Troops in Niger backed by French air power launched a hunt Monday for the killers of eight people, six of them French nationals, as prosecutors in Paris announced a terror investigation into their deaths.
"Search operations with our partners are underway to root out the people behind these vile acts and strengthen security in the area," the Nigerien interior ministry said.
The French military, which has a 5,100-member anti-jihadist force in the Sahel, said it was providing air support for the operation, which is unfolding over a vast wooded area.

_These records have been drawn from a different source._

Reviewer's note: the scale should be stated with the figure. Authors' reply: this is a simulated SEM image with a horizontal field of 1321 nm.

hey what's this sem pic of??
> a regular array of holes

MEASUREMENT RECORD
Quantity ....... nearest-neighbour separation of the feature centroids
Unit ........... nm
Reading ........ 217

Six French citizens were killed on Sunday along with their Nigerien guide and driver about six kilometres (four miles) from the town of Koure, in a wildlife haven about an hour's drive southeast from the capital Niamey, officials said.
The country, one of the poorest in the world, is struggling with incursions by Islamists from both Nigeria to the south and Mali to the west.
In Paris, French anti-terror prosecutors said in a statement they would investigate charges of "murders with links to a terrorist enterprise" and "criminal terrorist association."
French aid group ACTED said a number of its workers were among those killed and it would hold a press conference later Monday.
It is believed to be the first such attack on Westerners in the area, which has developed as a tourist attraction over the past 20 years thanks to its unique population of West African giraffes.
The attackers came on motorcycles through the bush and waited for the group's arrival, a source said.
Most of the victims were shot although one woman managed to escape but was later caught and her throat was cut, a source said.
The bodies were laid side-by-side next to a torched 4x4, which had bullet holes in its rear window.
'Cowardly and barbaric'
Nigerien forensic experts investigated the site of the killing before the bodies were taken to Niamey.
French President Emmanuel Macron and his Nigerien and Malian counterparts Mahamadou Issoufou and Ibrahim Boubacar Keita lashed the attack as cowardly and barbaric.
The Koure area is a sanctuary for hundreds of West African giraffes, a subspecies distinguished by its lighter colour.
"We all go to Koure on weekend outings because it's very easy to access," a Western humanitarian source based in Niamey told AFP.
"Everyone goes there, even ambassadors, diplomats, teachers... it is not considered a dangerous zone at all."
To the northwest of Niamey, the Tillaberi region has become a hideout for Sahel jihadist groups such as the Islamic State in the Greater Sahara (ISGS), which have killed hundreds of troops and driven thousands from their homes.
The use of motorcycles has been totally banned since January in an attempt to curb the movements of such jihadists.
Two young Frenchmen, Antoine De Leocour and Vincent Delory, were killed after being kidnapped by jihadists from a restaurant in Niamey in 2011.